Before discussing the best brad nailer it is important that we understand when to use a brad nail. Brad nails are very small. Usually headless or having a narrow head that allows it to be embedded deep in the wood leaving a small hole to fill. Often the hole left behind is so small it doesn’t really require putty to fill it.
Brads are often referred to as finishing nails because they are so similar, but there are some definite differences. The most obvious is size. Brads range in size from 3/4 inch to 2 inches long. They are an 18 gauge nail. In general the higher the gauge the smaller the head of the nail. Brad nails are .046-.048 inches, or 3/32 of an inch. It is a small nail made for small jobs. Below is a great video that compares brad nails to finishing nails.
Brad nailers work well for finishing work where one doesn’t want to use screws or predrill the wood. They are also useful for holding joints together while glue dries. It leaves a very small hole behind that can easily be filled.
Brad nails are also useful for affixing in a blind spot. Good for a lightweight piece of finishing. Anything larger though and the brad nails may not hold. If you have a heavier piece of crown molding to hang, a finish nail will be better for it. A brad will likely not be up to holding the weight of the molding.

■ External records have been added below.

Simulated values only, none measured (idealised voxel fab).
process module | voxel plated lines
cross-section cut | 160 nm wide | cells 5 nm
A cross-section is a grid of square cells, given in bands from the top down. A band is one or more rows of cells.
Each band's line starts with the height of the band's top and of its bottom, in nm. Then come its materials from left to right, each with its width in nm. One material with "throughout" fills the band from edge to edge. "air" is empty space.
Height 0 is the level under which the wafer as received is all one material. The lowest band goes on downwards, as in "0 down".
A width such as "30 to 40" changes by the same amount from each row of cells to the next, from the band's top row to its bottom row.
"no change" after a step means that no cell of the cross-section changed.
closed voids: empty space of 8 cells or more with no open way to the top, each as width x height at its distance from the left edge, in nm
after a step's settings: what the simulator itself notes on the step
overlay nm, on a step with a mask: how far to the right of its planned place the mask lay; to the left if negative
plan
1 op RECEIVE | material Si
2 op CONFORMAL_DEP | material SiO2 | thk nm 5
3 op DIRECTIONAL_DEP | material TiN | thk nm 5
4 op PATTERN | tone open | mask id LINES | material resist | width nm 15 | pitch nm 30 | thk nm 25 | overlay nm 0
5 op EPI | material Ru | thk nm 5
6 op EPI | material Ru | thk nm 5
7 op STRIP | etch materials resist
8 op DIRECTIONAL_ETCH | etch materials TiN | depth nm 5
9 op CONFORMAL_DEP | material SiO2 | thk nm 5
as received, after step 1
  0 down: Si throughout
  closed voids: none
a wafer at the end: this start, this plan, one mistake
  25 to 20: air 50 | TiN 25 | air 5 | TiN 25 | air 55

Since brads are so small there is a variety of nailers available to shoot them into the wood. Larger nails often require a pneumatic or gas powered nail gun because batteries would be drained so quickly. Brad nailers on the other hand have a more options. If you will be using the nailer over long periods of time it is hard to beat a pneumatic or air powered nail gun. This holds true for brad nailers. For regular applications we find the best brad nailer to be battery powered. This makes it lightweight, mobile, and an ideal choice.